When past returns have been high, future returns are more likely to be low. But

people don't realise that

THE award of the Nobel economics prize to Richard Thaler is a reminder that

economics has been struggling, in the past 30 years, to adapt its models to the

real-life decision-making processes of actual humans. The problem applies as

much in investment as anywhere else.

One of the biggest problems is the tendency to assume that the future will

resemble the past. Despite all the warnings inserted by regulators, investors

often believe that fund management performance will persist, but the evidence

is against it. Another issue is the assumption that overall market returns will

persist.

This may be one of the factors explaining the big deficits at state and local

pension funds in America. Those funds are allowed to make their own

calculations at the expected rate of return on their assets; the higher the

assumption the less taxpayers and employees are required to stump up.

From where do they get their numbers, which tend to be in range of 7-8% return?

It is hard to believe they haven t been affected by past returns, which were

7.8% over 25 years and 8.3% over 30 years. The median assumption has edged down

from 7.91% in 2010 to 7.52%, according to a report from the National

Association of State Retirement Administrators. Since the turn of the

millennium, it has probably fallen around half a point. But there is a big

difference in valuations between now and then; at the start of 2001, the

10-year Treasury bond yielded 5.2%. It now yields 2.4%

Why does this matter? The return from bonds is clearly the starting yield plus

or minus any changes in valuation and minus any losses from default. When bonds

move from a higher yield to a lower yield, there is a rise in price which gives

investors an excess return. To believe that this return is repeatable, you must

assume that yields will fall even further and that gets increasingly less

likely as yields approach zero.

Let us say for the sake of argument that a pension fund has a portfolio split

of 70% equities and 30% bonds; assume also that with the help of corporate

debt, the fund can earn an extra percentage point on its bond portfolio. At the

start of 2001, then, a pension fund could expect 6.2% on its 30% bond

allocation; or 1.86%. That required it to earn 8.8% on its equity portfolio in

order to reach an 8% target. The equity risk premium required was 8.8% minus

5.2%, or 3.6 percentage points, slightly below the historic average. But run

those numbers now and you get 1.02% from your bonds (30% of 3.4%) requiring a

9.25% return on equities to get to 7.5%. That equates to an equity risk premium

of seven percentage points, way higher than history.

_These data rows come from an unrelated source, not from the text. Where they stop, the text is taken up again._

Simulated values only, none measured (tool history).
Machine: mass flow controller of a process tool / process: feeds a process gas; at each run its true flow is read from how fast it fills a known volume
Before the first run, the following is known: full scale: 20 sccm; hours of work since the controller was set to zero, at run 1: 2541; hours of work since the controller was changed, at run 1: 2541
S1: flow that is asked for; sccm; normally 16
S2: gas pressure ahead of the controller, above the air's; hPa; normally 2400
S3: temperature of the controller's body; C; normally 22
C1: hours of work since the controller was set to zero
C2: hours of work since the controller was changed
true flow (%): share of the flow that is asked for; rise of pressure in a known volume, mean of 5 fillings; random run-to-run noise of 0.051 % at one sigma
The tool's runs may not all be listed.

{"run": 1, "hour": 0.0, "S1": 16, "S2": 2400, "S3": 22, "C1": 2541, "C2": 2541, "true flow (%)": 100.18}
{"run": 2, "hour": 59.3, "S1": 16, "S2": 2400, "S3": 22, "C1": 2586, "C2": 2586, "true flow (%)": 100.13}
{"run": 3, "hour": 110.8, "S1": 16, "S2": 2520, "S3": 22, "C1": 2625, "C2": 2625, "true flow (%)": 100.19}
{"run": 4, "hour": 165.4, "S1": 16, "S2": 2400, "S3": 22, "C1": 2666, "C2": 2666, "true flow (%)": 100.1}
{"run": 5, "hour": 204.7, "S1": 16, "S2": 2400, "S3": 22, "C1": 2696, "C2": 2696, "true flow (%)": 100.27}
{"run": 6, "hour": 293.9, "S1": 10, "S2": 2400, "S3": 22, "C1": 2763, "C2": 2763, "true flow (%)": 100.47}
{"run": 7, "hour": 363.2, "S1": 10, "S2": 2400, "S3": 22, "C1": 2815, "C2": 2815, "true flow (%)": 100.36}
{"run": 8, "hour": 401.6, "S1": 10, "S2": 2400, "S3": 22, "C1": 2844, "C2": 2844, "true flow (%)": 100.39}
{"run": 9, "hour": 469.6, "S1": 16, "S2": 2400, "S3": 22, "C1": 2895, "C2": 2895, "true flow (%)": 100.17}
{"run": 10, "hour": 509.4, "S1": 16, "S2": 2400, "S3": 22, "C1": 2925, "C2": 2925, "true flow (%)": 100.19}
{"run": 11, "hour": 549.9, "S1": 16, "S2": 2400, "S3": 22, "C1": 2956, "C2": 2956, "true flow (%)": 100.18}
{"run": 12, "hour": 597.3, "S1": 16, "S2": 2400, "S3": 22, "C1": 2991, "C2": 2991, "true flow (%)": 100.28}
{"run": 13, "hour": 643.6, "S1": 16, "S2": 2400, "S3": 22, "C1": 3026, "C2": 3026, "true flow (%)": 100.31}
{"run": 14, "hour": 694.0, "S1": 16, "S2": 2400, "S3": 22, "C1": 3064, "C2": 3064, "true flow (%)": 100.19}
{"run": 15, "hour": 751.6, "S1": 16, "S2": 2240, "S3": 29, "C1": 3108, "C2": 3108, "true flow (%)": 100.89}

Is that in any way justified? As our briefing in last week s issue pointed out,

valuations are pretty high across the board. American equities are on a

cyclically-adjusted price-earnings ratio of 31, according to the website of

Robert Shiller, a previous Nobel winner. In the past, high valuations have been

associated with low future returns.

So it could be argued that high market valuations are quite rational, if

investors believe future returns will be low. But the numbers from the pension

fund industry suggest that is not the case at all; cognitive dissonance is

going on (a well-known behavioural trait).

The low rate conundrum

Another approach is to say that high valuations are justified by low interest

rates. An equity is worth a stream of future cashflows, discounted to the

present day; as long-term yields fall, so does the discount rate, and the

present value of an equity rises.

But that only deals with one part of the equation, as a paper from strategist

John Hussman argues.

If interest rates are low because growth rates are also low, no valuation

premium on stocks is justified by the low interest rates. Prospective returns

are reduced without the need for any valuation premium at all.

In other words, if the discount rate falls because of slow growth, so should

your expectation of future cashflows (profits). And future growth is likely to

be slow given the demographics (a flat-or-falling population of working age in

many western countries) and very poor productivity growth (Estimates for

Britain have just been revised lower).

What has kept profits high, as Mr Hussman remarks, is the shift in power

between capital and labour in the wake of the financial crisis; a shift that

has depressed wages and fuelled the rise of populism. This can t continue, he

adds:

There s no way to make the arithmetic work without assuming an implausible and

sustained surge to historically normal economic growth rates, a near-permanent

suppression of interest rates despite a full resumption of normal economic

growth, and the permanent maintenance of near-record profit margins via

permanently depressed real wage growth, despite an unemployment rate that now

stands at just 4.2%.

Again, investors seem to assume that past conditions will simply persist,

despite the evidence. This behavioural bias will prove their undoing.